ZwickyTransientFacility / scope-ml

SCoPe: ZTF source classification project
https://zwickytransientfacility.github.io/scope-docs/
MIT License
9 stars 48 forks source link

Compare DNN and XGB results #151

Open bfhealy opened 2 years ago

bfhealy commented 2 years ago

Once DNN training is complete, we should begin our inference on the same fields as analyzed by the XGB algorithm to compare the results from each. The comparison may identify areas of improvement for one or both algorithms. We can then expand inference to all fields.

bfhealy commented 2 years ago

@markkennedy3 Once all 20 fields of DNN inference are available, could you please remake your multi-panel comparison plot from a few months ago?

mkenne15 commented 2 years ago

Will do. Do you want me to include the notebooks for producing them in scope? Maybe in the tools dir?

bfhealy commented 2 years ago

That sounds like a good idea, thanks!

mkenne15 commented 1 year ago

Are the DR5 predictions for the XGB model the ones we'd like to compare the current DNN results to? If so, I've recreated the plot I sent to you a few months ago, but replaced the DNN results with those from the 20 fields predictions (attached). I've had to do a bit of massaging as the msms column in the XGB results is now called emsms in the DNN table.

XGB_vs_DNN_Distributions

bfhealy commented 1 year ago

Thanks Mark, this is a very helpful visualization! I think the existing DR5 XGB predictions are the ones we should compare to the new DNN results.

AshishMahabal commented 1 year ago

Thanks, Mark. Can you clarify which objects are shown in the plots? For instance, in the VNV plot the XGB column is close to one while the DNN column is close to 0. Also, the binwidths for XGB and DNN seem to be diferent.

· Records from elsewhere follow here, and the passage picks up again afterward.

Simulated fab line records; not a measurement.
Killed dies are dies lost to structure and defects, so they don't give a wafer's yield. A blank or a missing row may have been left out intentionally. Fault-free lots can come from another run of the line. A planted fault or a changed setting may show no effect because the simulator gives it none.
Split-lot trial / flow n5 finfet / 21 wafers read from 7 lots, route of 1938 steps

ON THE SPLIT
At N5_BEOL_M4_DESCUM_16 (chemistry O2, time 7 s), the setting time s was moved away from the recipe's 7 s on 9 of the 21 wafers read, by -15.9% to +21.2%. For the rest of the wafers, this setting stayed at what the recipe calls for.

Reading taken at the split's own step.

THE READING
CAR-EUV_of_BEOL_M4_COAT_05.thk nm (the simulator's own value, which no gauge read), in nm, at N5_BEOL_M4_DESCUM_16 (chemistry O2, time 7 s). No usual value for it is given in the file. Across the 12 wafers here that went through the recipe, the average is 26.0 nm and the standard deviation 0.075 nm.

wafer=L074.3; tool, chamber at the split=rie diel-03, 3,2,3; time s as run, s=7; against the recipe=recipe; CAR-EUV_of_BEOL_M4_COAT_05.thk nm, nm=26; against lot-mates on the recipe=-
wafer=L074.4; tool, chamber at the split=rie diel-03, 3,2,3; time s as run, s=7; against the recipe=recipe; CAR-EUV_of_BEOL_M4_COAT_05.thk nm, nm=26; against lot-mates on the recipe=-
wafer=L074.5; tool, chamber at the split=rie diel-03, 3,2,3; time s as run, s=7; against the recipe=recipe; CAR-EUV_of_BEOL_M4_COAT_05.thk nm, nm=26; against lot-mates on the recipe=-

mkenne15 commented 1 year ago

Hey Ashish. Each figure plots the histogram of probabilities that either the XGB or DNN has assigned to all objects that each classifier has seen, for all of the different classifications. The binwidths are indeed different, at the moment I'm just letting numpy automatically determine the appropriate binwidths for each class.

Also, as you highlighted, there are some peculiar behaviours occurring here. As you higlighted, vnv is very different between the XGB and DNN classifiers (for the XGB just about everything is classified as a VNV, while nothing is when using the DNN). I think the distribution for the DNN makes sense to me, as these results are after running the DNN on 20 fields, and we'd expect the majority of objects to be non-variable assuming we were classifying absolutely every object in those 20 fields (and not just selecting variable objects and classifying them - Brian maybe you could clarify?). I need to think a bit more about the XGB distribution, but other panels suggest the XGB is struggling anyway (consider YSO's, where it thinks every object should have a minimum 33% change of being a YSO!)

AshishMahabal commented 1 year ago

Density plots with variable binwidths can be an issue. Can you produce pure histograms for one or two (vnv and yso would be great since you named those). So, numeric y-axis rather than density. In fact it could be worth plotting XGB and DNN in two separate panels so that a side-by-side comparison can be done.

mkenne15 commented 1 year ago

Hey Ashish. Do you mean something like this? (I haven't done side-by-side, but rather just set up separate y-axes to allow for easier comparisons.

VNV_probabilities

mkenne15 commented 1 year ago

As a quick follow up, I've recreated the plots, but filtered the DNN results to remove any object where P(VNV)<0.9, such that we can better see when an object is being classified as variable, what the probabilities of the it belonging to one of the other classes are coming out as. (This probably makes more sense to look at than the previous large panel plot, as the spikes at 0 for each class when looking at the DNN results are due to non-variable sources).

XGB_vs_DNN_Distributions_vnv

bfhealy commented 1 year ago

Thanks Mark - I can confirm that the DNN 20-field classifications are performed on all sources in each field, not just those previously identified as variable. Thus it could make sense for many of the results to be labeled as non-variable, especially if the training set for the vnv classifier has any bias toward the brighter sources in a field:

While the mean Gaia G mag of variable sources in the current training set is ~16.9, my examination of a few fields finds a mean G mag ~18.3. The fainter variable sources in these fields may not be picked up by the vnv classifier due to added noise in their light curves.

Related, a challenge with AGN/YSO is their tendency to display stochastic variability that can be confused with noise for faint sources. It is possible that many faint variables that are not intrinsically AGN/YSO are being classified as such because the training doesn't establish a clear enough distinction between faint variables and true AGN/YSO.